Greek-born Conductor and composer Dmitri Mitropoulos showed talent as a boy, and after studying at the Athens Conservatory went on to Brussels and Berlin, studying under Italian pianist, composer and conductor Ferruccio Busoni. At the age of 25, he became an assistant to conductor Erich Kleiber at the Berlin State Opera, before making his debut in the U.S. 15 years later with the Boston Symphony Orchestra. By 1945, when he was nearly 50, he settled in the U.S., where he became the conductor for the Minneapolis Symphony Orchestra. From there, he moved on to work with the New York Philharmonic in 1949, first as co-conductor with Stokowski, then as music director – the most prized conducting position in the U.S. – from 1951-1957.

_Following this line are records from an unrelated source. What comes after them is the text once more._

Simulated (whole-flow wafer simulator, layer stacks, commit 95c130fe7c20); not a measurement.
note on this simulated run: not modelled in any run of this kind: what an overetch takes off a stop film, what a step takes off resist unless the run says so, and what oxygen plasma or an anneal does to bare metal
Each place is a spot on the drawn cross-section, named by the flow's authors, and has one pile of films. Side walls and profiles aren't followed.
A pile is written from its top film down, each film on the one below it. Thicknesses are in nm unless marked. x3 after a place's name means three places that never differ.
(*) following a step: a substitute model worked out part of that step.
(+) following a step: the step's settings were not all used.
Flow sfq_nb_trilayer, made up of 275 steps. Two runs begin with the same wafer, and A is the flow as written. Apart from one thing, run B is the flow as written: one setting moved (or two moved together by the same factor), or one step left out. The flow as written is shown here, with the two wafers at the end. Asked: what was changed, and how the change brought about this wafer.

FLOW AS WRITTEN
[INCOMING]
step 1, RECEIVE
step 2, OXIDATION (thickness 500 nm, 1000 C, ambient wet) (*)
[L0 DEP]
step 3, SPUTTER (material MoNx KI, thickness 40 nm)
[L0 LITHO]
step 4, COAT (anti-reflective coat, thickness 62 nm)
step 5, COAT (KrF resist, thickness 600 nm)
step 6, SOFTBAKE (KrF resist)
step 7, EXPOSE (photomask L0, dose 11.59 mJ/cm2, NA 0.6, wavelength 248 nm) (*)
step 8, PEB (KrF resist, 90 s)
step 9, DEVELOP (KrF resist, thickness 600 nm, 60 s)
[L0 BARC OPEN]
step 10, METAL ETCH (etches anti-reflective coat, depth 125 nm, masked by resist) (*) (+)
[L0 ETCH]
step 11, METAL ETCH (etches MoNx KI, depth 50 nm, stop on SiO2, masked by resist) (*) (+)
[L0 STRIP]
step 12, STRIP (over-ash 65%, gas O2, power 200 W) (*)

Mitropoulos was known for energetic conducting style and his photographic memory – he never used scores, having seen them once he knew them by heart. He didn’t use a baton either.
In contrast to his conducting style, Mitropolous’ life was spartan and devoted wholly to his music. And he didn’t bother to hide his homosexuality with what he called “a cosmetic marriage.” His protege and successor Leonard Bernstein is one of the men with whom he is said to have had a relationship.
Mitropoulos died in 1960 of a heart attack in Milan while rehearsing Mahler’s 3rd symphony.